Sixty Port Kembla Coal Terminal workers are fighting for their jobs against a conspiracy involving three of the world’s biggest mining companies.

After daring to take action to get a new enterprise agreement before Christmas, PKCT workers have twice been locked out. 

Now the bosses have applied to the so-called Fair Work Commission to terminate the current agreement. An ABC report states, “Once the enterprise agreement is terminated, workers go back onto the standard award, containing fewer entitlements and protections.” 
But there’s much more to it.
Premeditated strategy: “A playbook to break the grip of unions”
Outside a Commission hearing in Sydney on Thursday March 1, 200 protesters let the commissioners and corporations know that autumn’s arrival would not take the heat out of PKCT workers’ struggle. 
Each speaker emphasised that the company was following a premeditated strategy to get rid of unions in Australia’s most highly unionised region. 
An exposure by James Thomas and Alex McDonald called “Leaked documents reveal plan to replace workers at Port Kembla Coal Terminal”, first aired on the ABC’s 7.30. 
The plan included sacking 30 per cent of the workforce.
Thomas and McDonald state, “According to the leaked documents, management was considering a ‘regional hub’ model which would use "employees from South32 to replace the Port Kembla Coal Terminal employees’.” (South32 emerged from BHP Billiton in 2015, and is one of five multinationals operating PKCT.)
Mr John Gorman is PCKT operations manager. His biggest gripe is that the organised workers have won a degree of self-management. This stops the bosses practising favouritism (or its opposite!) with bonuses, or by manipulating when and how long individual shifts are.  
Thomas and McDonald reveal, “In a separate memo by Mr Gorman in December 2016, he wrote that terminating the workers' agreement would give the company a ‘clean slate’ and ‘deliver outcomes that are more acceptable to the company’ and place workers on the ‘significantly less generous’ award.

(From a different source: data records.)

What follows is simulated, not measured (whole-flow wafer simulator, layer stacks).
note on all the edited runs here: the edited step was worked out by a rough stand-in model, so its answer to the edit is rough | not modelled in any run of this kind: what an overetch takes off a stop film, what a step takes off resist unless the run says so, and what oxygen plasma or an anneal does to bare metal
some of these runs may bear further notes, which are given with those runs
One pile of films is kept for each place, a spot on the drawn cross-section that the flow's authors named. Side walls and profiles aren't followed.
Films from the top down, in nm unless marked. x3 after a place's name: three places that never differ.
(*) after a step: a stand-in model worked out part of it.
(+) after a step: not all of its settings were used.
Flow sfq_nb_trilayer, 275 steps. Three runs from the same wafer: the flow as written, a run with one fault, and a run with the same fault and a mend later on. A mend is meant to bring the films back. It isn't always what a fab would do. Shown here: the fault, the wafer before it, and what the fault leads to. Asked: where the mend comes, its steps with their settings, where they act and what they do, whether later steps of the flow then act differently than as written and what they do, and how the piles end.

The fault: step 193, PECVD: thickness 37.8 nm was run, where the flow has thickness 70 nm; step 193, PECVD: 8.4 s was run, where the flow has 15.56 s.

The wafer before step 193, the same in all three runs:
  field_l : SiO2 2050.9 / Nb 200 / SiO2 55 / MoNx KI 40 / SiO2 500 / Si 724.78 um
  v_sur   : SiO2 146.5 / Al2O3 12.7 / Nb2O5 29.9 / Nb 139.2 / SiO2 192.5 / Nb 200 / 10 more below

The article quoted Bradon Ellem, a professor of employment relations at the University of Sydney. "Documents reveal very clearly that there's a major chasm between the company's public pronouncements and their actual strategy,” he said. 
The article continued, “Professor Ellem believes the documents read as a playbook to break the grip of unions. "They clearly have an overall strategic plan which … is about in effect de-unionising the operation," Professor Ellem said.
A multinational cabal
South Coast Labor Council Secretary Arthur Rorris calls PKCT “a multinational cabal”. Along with South32, it’s owned by giants Peabody Energy and Glencore, and two smaller multinationals, Centennial Coal and Wollongong Coal. 
Vanguard’s readers would be familiar with Glencore’s poisoning of the McArthur River near Borroloola in the NT. The Sydney Morning Herald’s Michael West has exposed labyrinthine methods used by Swiss-registered Glencore, formally called Xstrata, to pay almost no tax on $15bn income in recent years. 
US multinational Peabody is the largest private sector coal company in the world. Bankrupted in 2016, but up and running again, it has a long history of Australian operations, often in concert with Australian based corporations, like construction company Thiess Holdings, now part of Cimic, a Business Council member.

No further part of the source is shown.